Putin, who has spent the past week in China and the Russian far eastern port of Vladivostok, flew to the southern Russian city of Samara, where he met industry specialists and toured the Kuznetsov design bureau aircraft engine manufacturing plant.

Quoted by Russian news agencies, Putin said Russia remained a leading force in the development of the aerospace industry.

"It is important to consistently renew production capacity in terms of engines for booster rockets," the agencies quoted Putin as saying late on Friday.

"And in doing so, we must not only meet our own current and future needs but also move actively on world markets and be successful competitors."

Putin noted Russian success in developing innovations in terms of producing engines, particularly in the energy sector, despite the imposition of sanctions by Western countries linked to Moscow's 2022 invasion of Ukraine.

"In conditions of restrictions from sanctions, we succeeded in a short period of time in developing a series of innovative engines for energy," Putin was quoted as saying. "These are being actively used, including in terms of gas transport infrastructure."

Putin called it "an extremely important theme", particularly for the development of Russian gas exports, including the planned Power of Siberia 2 pipeline under discussion in China this week to bring Russian gas to China.

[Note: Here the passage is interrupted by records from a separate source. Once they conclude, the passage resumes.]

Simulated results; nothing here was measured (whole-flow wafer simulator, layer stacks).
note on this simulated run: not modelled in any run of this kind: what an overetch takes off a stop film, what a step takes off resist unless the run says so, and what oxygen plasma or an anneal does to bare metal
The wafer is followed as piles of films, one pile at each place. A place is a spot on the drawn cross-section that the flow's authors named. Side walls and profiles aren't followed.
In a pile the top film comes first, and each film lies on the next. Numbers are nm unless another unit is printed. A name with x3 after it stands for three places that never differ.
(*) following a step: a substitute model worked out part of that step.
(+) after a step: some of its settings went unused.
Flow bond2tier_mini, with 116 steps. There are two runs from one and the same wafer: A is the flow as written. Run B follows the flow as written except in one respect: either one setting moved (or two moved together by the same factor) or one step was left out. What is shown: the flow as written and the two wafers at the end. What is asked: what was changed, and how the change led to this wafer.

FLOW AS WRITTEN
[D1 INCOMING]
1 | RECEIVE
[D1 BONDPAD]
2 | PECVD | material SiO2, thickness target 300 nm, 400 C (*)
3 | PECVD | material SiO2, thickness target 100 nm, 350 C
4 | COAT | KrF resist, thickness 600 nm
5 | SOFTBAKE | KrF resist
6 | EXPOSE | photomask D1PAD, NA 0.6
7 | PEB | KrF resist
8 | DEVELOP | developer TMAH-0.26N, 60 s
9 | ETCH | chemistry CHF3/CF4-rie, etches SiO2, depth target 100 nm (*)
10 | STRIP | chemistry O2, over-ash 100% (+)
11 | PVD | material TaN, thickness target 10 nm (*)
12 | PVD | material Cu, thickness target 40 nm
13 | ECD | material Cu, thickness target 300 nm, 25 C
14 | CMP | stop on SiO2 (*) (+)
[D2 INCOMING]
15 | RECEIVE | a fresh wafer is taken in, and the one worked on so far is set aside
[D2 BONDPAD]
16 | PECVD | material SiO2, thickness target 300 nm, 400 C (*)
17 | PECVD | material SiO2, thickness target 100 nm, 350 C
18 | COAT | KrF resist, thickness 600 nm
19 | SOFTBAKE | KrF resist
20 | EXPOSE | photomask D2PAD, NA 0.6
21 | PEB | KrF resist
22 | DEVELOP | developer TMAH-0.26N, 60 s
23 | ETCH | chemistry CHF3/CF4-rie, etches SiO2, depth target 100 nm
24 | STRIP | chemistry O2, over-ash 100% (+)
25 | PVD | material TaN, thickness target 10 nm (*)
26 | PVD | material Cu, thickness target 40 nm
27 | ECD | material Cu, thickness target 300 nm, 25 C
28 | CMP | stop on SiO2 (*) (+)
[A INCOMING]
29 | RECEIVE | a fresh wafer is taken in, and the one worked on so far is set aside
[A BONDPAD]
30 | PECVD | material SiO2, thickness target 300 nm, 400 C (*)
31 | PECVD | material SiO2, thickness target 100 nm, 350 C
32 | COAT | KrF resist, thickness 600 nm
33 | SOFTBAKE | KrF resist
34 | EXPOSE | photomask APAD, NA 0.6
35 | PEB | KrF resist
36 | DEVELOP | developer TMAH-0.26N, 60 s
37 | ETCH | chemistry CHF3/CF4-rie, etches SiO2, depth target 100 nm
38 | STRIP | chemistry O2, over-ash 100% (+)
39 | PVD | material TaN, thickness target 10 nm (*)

Putin praised the Power of Siberia 2 pipeline as beneficial to both sides. Russia proposed the route years ago, but the plan has gained urgency as it looks to Beijing as a customer to replace Europe, which is trying to reduce Russian energy supplies since the Russian invasion of its smaller neighbour.

Putin also pointed to the development of the PD-26 aircraft engine, saying it would allow for the development of military transports and wide-bodied passenger planes.

"The development of this project will allow for the modernisation not only of military transport aircraft, but also opens up prospects for construction of a new generation of wide-bodied civil planes," he was quoted as saying.